Yum Brands' (NYSE:YUM) Taco Bell launched its national breakfast roll-out by targeting breakfast leader McDonald's (NYSE:MCD) with a clever ad featuring men named Ronald McDonald extolling the virtues of the chain's new morning offerings.
Since those ads poking fun at its rival's signature clown were so well received and crossed over into pop culture -- bringing the chain an enormous amount of publicity -- Taco Bell has struck again. Its latest breakfast commercial "Get with the times" paints anyone who would get breakfast from the Golden Arches as stuck in the 1980s.
Set to the tune of "Old McDonald had a farm," the 30-second TV spot shows a man with an 1980's mullet-style haircut and an outfit reminiscent of something Don Johnson would wear on Miami Vice eating an Egg McMuffin while riding the bus. He then returns to his outdated apartment, which features a full-size Galaga arcade game, a poster for the movie Howard the Duck, and another for the band Loverboy. When he sees an ad for Taco Bell's Waffle Taco (on his old-school non-flat screen TV) he decides to modernize changing his clothes, haircut and the decor in his home.
The message of the ad is very clear -- eating breakfast at McDonald's is out of fashion and hip, modern people choose Taco Bell (and don't like Loverboy, which is sad because who doesn't like Working for the Weekend)?
Taco Bell sees opportunity
McDonald's has long been the breakfast leader, commanding a 25% market share of the $50 billion fast food breakfast market, according to market researcher Technomic.
Taco Bell, like many other fast food chains before it, believes it can grab some of that market by offering an alternative.
"Our customers have asked us to do breakfast because there's a sea of sameness in breakfast sandwiches," Taco Bell President Brian Niccol told USA Today.
The Taco Bell menu is certainly different, though perhaps not as radical as the company thinks. McDonald's has long had a variety of breakfast burritos and Taco Bell's Waffle Taco is not that different from the McGriddle, which is essentially a breakfast sandwich served on two pancake-like objects.

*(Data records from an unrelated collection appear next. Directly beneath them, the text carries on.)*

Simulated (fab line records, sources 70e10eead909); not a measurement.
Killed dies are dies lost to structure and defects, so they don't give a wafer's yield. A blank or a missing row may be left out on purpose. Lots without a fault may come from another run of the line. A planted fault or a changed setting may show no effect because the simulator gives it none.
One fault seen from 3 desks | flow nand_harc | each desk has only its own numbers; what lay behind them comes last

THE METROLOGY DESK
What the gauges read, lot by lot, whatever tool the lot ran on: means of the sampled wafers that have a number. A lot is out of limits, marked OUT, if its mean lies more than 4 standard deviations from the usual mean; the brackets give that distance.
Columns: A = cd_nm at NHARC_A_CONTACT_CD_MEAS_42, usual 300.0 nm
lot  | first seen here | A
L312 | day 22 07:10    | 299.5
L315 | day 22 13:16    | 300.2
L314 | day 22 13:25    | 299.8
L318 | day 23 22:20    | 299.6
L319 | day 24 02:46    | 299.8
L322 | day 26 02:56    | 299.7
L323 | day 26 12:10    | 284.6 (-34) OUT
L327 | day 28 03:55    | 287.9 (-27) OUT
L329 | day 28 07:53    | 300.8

Breakfast is a growth opportunity
In December 2013, Technomic examined how major foodservice brands from restaurants to retailers were trying to use breakfast as a way to get customers in the door. The research company learned that the opportunity for growth in the segment was huge as only 20% of consumers told Technomic that they're eating breakfast away from home more often now than they were one year ago. The research found that customers had specific ideas about what would lure them in for breakfast:
- Limited-service breakfast customers place high importance on value menus, breakfast sandwiches and portability
- Coffee is key: 64% of consumers drink coffee at breakfast; 54% of these consumers prefer a restaurant that offers free coffee refills, and 30% agree that they are loyal to concepts that serve their preferred brand of java
- Consumers link breakfast with health: 63% of consumers feel it is unhealthy to skip breakfast; open-ended data shows that many consumers want more healthful breakfast options.
Both Taco Bell and McDonald's have prioritized portability and value. Only McDonald's has focused on coffee (Taco Bell has it but does not put anywhere near the effort into it that McDonald's does with its McCafe brand). And while neither can claim to be health-focused, McDonald's now offers an egg white option to appeal to health-conscious customers.
In launching its breakfast Taco Bell clearly focused on bringing in its own customers first -- the ones maybe not as focused on health as evidenced by Taco Bell's ad campaign pushing "fourth meal," the idea the people should come in late for a second dinner.
Fast food sales are falling for burger chains
McDonald's needs to protect its breakfast turf as its U.S. sales rose only .7% in 2013 to $35.9 billion, which Technomic described as weak in a report released April 9. The research described the burger business in general -- specifically the quick serve, or fast food segment -- as having reached maturity.
"Although the burger chains in the 2014 Technomic Top 500 Chain Restaurant Report tallied U.S. sales of more than $72 billion, they recorded nominal growth of only 1.2%. Adjusting for price inflation, the segment's sales declined," the researcher wrote.
Taco Bell has an opportunity
McDonald's may be vulnerable in the breakfast space, but as I wrote about in Is Taco Bell Breakfast a True Challenge to McDonald's, the company has to improve its execution and the quality of the food. Tweaking McDonald's to let people know Taco Bell is now in the breakfast game is a clever idea that obviously has a real dollar public relations value, but it's unlikely to sway many customers. It seems doubtful that any customers will actually decide that McDonald's is outdated and that they need a slightly different more in-your-face breakfast option.
Taco Bell should market its breakfast to its own customer base -- assuming it can find a way to wake them before 11 a.m. -- before it goes after anyone else's. Clearly the existing Taco Bell diner buys into the brand's attitude and is less concerned with food quality than it is with cheap quantity. Once it establishes a base for its breakfast business the company can then look at grabbing market share from McDonald's.
Are you ready to profit from this $14.4 trillion revolution?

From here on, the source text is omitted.